How Urbanism Slows Global Warming, Part 2

In a previous posting, I scratched the surface in describing how traditional, mixed-use urban neighborhoods help slow global warming. I provided a link to a slideshow by Hank Dittmar, a great map on cities and CO2 production from the Center for Neighborhood Technologies, and promised to provide summaries of some research on the topic, much of it detailed in the LEED-ND Report on Public Health and the Built Environment.

So here's that summary:
The Role of Compact, Connected, Mixed-Use Neighborhoods: What the Research Says

Transportation-related benefits: Studies show people drive less as the density and complexity of their neighborhoods increase, thereby reducing their contribution to greenhouse gas accumulation. A 1990 study by John Holtzclaw used odometer readings to study driving habits in various urban and suburban San Francisco neighborhoods and concluded household driving miles (VMTs) dropped 20-30 percent every time density doubled. At the extremes, the Nob Hill area was found to have 32 times greater household density, much better public transit and 200 times more local shopping (retail and service employees per acre) than San Ramon, while only about one-fourth the household auto ownership and VMT.

In a peer-reviewed follow-up study published in Transportation Planning and Technology in 2002 that used odometer readings recorded at annual auto-emission test to compare driving patterns across metro areas, Holtzclaw, Robert Clear, Hank Dittmar and others showed that doubling of density in Chicago, Los Angeles, and San Francisco produced VMT reductions of 32%, 35%, and 43% respectively. (LEED-ND report, p. 17.) It's important to consider that density alone does not lead to VMT reductions. In these regression studies, it tends to serve as a reliable proxy for the other conditions that accompany it in traditional urban neighborhoods — a connected grid of walkable streets, a mix of uses, reliable transit service.

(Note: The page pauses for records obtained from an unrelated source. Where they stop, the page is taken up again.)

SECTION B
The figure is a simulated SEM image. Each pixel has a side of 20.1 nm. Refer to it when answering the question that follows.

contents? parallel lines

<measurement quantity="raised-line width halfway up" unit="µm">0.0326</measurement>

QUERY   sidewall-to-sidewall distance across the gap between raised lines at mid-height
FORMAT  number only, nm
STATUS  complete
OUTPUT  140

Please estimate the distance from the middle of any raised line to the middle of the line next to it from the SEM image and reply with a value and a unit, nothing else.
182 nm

Chart from Location Efficiency, Holtzclaw et al, Transporation Planning and Technol., 2002)

Here’s one way to understand these numbers: In moving from a typical exurban neighborhood with 2 units per acre to a neighborhood of townhouse homes and and loft apartments like the one shown at right (34 units per acre), a household would expect the amount of driving it does to be about one-quarter what it formerly was. (Image: Chatham Square, Alexandria, VA. Credit: Boris Feldblyum for Lessard Group, Inc.). With a shift to other modes of transportation (transit, walking, biking), transportation-related emissions decline along with VMTs, although frequency of trips needs to be considered along with total miles driven since proportionally more emissions are generated starting a "cold" car than driving a warm one. (Updated 7-21-07).

Empirical studies have shown that neighborhoods with retail services within walking distance of houses have higher levels of non-motorized trips than do purely residential areas. One such study in King County, Washington found that the average distance per trip driven by residents of mixed-use neighborhoods was half that of people in single-use areas. And residents of mixed-use neighborhoods took non-motorized trips 12.9% of the time, compared to 3.9% of the time for those in single-use communities. (LEED-ND report, p. 21)

Heating-cooling related benefits: Whereas single-family homes predominate in sprawling subdivisions, urban neighborhoods have a much greater variety of housing types, including townhouses and apartment buildings. These urban forms are more efficient to heat and cool, leading on average to reduced building-generated emissions. According to a study by Michael Phillips and Robert Gnaizda published in CoEvolution Quarterly in 1980, a typical apartment in a building near downtown San Francisco used just 20 percent of the heating fuel consumed by a new tract house in sprawling Davis down the road. Of course, green techniques can improve building performance in both locations.

A report prepared in preparation for New York Mayor Michael Bloomberg’s PlaNYC recognized that density, transit-use and building types play a powerful role in making city residents low producers of greenhouse gas emissions. While the average person U.S. is responsible for generating 24.5 metric tons of these emissions per year, residents of New York account for just 7.1 metric tons per person, below even San Francisco, at 11.2 metric tons. According to the New York Times, “The report said that this is because less energy is needed to heat, light, cool and fuel buildings in the city because they are more densely packed and homes are below average in size. In addition, the city’s public transit system allows fewer New Yorkers to drive.”